Thursday, March 27, 2014

Classic videos for Intro Psych: Asch Conformity







Source

Asch, S. E., Effects of Group Pressure Upon the Modification and Distortion of Judgements. In H. Guetzkow (ed.) Groups, Leadership, and Men, 1951.This is a summary of the famous Asch experiment where subjects were placed with a group of confederates who gave different measurements of a line than was reality. Asch measured whether the subject would modify their interpretation based on the majority opinion.

The test objective was to study "the social and personal conditions that induce individuals to resit or to yield to group pressures when the latter are perceived to be contrary to fact.

A group of eight individuals (one subject and seven confederates) sat in a room and verbally stated which of three unequal lines matched a given line. The subject was seated so that he made his verbal judgement last. In most cases the confederates and subject agreed, but in certain cases the confederates all agreed on a wrong answer.

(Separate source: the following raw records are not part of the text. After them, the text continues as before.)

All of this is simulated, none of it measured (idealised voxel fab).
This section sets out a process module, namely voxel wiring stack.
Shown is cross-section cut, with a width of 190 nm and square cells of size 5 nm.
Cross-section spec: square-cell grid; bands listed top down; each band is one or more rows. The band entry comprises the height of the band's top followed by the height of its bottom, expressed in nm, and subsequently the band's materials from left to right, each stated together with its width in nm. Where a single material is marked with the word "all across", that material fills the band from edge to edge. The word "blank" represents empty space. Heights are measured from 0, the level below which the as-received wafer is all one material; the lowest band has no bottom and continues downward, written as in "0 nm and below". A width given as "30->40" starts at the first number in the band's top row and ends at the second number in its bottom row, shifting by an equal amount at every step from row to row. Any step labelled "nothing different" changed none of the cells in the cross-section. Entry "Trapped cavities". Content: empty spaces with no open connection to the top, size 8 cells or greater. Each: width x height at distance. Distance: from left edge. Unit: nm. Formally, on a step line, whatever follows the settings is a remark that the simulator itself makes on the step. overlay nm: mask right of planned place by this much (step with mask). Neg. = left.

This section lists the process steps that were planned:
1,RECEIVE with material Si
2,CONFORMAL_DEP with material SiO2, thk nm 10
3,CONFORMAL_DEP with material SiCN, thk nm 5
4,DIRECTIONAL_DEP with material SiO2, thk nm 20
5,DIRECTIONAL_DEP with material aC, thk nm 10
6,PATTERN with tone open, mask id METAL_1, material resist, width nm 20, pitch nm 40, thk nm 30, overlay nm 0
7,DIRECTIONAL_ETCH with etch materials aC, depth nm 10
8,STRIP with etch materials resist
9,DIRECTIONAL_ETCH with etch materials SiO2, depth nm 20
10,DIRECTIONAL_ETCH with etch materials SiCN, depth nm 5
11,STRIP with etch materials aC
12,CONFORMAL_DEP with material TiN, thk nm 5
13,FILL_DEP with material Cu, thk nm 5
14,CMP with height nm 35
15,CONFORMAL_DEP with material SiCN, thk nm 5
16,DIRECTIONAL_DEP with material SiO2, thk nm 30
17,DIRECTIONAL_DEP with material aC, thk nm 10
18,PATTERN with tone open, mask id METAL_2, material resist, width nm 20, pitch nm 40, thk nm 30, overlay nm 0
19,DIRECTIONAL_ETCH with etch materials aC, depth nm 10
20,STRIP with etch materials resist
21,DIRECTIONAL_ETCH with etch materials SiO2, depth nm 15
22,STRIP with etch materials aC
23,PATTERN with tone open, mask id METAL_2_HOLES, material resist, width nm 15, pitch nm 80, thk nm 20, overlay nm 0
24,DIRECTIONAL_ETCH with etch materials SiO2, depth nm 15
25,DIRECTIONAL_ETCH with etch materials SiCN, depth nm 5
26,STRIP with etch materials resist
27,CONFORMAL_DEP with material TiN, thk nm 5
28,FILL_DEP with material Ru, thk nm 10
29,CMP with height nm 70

The "majority effect" was measured as the % of responses that erroneously conformed to the majority. They also tried to ascertain whether the subject was aware of the majority effect on him and why they acceded to group opinion. They also watched the reaction of the subject when the experiment was revealed. All subjects and confederates were male college students.

Initial Results
About one third of the responses conformed to the erroneous majority (compared to almost no errors in the control group). Some subjects always defied the group, some always went along with them. 25% were completely independent, 33% were more than half with the erroneous majority. Some were completely confident throughout, some were disoriented and confused.

The independent subjects were categorized as 1) confident in their differences 2)withdrawn and 3)considerable tension and doubt, but adhere to their views

The yielding subjects could be categorized as 1)distorted perception who believed the majority estimates as correct 2)distortionof judgement -- they believe their own perceptions are inaccurate (they have primary doubt and lack of confidence). 3)Distortion of action -- they believe the group is wrong but conform to avoid being different.

Experimental Variations

The effect of "ununanimous" majorities

In one variation, they added one more subject at position 4. This reduced the % of errors from 32% to 10%. In another variation, having one confederate give right answers throughout reduced it to 5.5%.

This shows that even a minimal amount of dissenting support is enough to give people confidence in their opinions against the majority. The researchers found that even a unanimous majority of only three is better than 8 with one dissenter.

The effect of withdrawal of a "true partner"
Surprisingly, if a confederate who was answering correctly "defects" back to the majority halfway through, the % of with-the-majority responses returns from 5.5 to 28.5%.

The effect of late arrival of a "true partner".
If a confederate answering with the majority changes to answering truly, the rate of majority response drops down to 8.5%.

The effect of a "compromise partner" (who answered with majority sometimes, correctly sometimes).
This reduced the rate of majority response but not significantly.

The effect of majority size.
They varied the number of confederates from 1,2,3,4,8, and 10-15 persons. There was no majority effect with only one other person. There was a small change with two people, and nearly the full amount with three confederates. There was little change above three confederates.

Interestingly, in one condition they put 16 naive persons in a room and had two confedrates give wrong answers. The group responded with amusement at their errors.

They also found that the degree of independence increases with the deviation of the majority from the truth. However, even big differenes didn't create complete independence. They also concur with other researchers that the effect of majority opinion increases with decreased clarity in a situation.